I left the apartment and found myself in a long, pitch-dark hallway. The texture underneath my feet changed and I realized I was standing on dirt. The only illumination in the room came from tiny blue-white lights under the floor. I realized I was standing in an area made to look like a graveyard at night. A small dark shape loomed at the end of the hallway. The eerie, discordant music swelled as I got closer. It was an old baby stroller, painted black.

I was in the home of a family whose child has died.

I've never seen storytelling done so artfully and with such innovation.


This is how Sleep No More works.

You buy an entry time and arrive at a large warehouse in Chelsea. You're surrounded by young twee yuppie types.

You turn in any bags to the coat check. No bags, no cameras, no nuthin'. The people working the door and working the coat check are well-dressed in a slightly anachronistic fashion, somewhere between 1920s flappers and Victorians.

You continue forward through a dark hallway. The reservation desk is at the end of the hallway. You check in and get a playing card (remember this, this is important) before getting instructed to head up to the bar. The path isn't obvious and you have to make turns through tight, dark alleyways. It's disorienting. In retrospect, I view it as time travel.

You arrive at the Manderlay bar. It looks like a Jazz Age club catering to vampire private eyes. Art deco accents touch every surface and the decor is rich, red velvet. The drinks are apparently amazing, but I wanted to be clear headed during the experience.

Finally, they start calling us. My friend had a King card and I had a Queen. The staff stagger their entry times, preventing any group from remaining together. Sleep No More is meant to be experienced alone.

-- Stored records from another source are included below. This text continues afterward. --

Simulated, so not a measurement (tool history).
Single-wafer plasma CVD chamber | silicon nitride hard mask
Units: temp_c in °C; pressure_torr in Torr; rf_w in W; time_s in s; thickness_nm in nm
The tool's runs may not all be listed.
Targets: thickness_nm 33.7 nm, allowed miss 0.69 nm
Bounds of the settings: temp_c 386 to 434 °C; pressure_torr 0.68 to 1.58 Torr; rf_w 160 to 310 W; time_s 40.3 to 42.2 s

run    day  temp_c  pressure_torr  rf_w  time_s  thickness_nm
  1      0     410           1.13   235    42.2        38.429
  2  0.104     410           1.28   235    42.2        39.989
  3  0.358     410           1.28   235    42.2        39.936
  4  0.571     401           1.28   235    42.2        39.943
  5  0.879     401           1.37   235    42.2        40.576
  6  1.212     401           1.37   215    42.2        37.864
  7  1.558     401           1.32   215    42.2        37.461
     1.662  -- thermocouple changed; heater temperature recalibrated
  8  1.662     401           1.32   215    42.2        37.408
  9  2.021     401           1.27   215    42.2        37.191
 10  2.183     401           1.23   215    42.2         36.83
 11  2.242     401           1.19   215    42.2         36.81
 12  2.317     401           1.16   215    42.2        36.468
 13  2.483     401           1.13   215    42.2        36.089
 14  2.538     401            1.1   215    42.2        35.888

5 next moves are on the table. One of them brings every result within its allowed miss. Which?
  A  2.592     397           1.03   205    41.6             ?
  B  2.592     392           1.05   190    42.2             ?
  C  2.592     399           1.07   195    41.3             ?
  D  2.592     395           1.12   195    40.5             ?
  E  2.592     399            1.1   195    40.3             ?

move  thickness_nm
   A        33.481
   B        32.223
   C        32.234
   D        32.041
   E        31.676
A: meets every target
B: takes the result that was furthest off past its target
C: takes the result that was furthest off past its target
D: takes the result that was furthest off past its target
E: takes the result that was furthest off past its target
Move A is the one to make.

Your ticket gets called and you're ushered into a waiting area by John Waters and Delbert Grady's illegitimate love child. He hands you a bauta mask that fits reasonably well over your glasses and opens the elevator. You ride for awhile. He says the following.

*Sleep No More is an interactive experience and meant to be explored. Don't be confined to one space and don't follow the crowd. Explore at your own pace.
*The people in the black masks are there for your safety.
*No phones, no photos, no talking, no taking off your mask.

People are let off at different floors. We get off at the basement. Some people go right, I go left. I run into a statue of an angel holding a candle. The statue's face is ruined. I shudder and move on.


The story is basically Shakespeare's Macbeth set in a nebulous film noir Jazz Age, with a few added twists and turns thrown in. Familiarity with the core story helps, but it isn't essential.  They do take a lot of liberties and add on a lot of elements.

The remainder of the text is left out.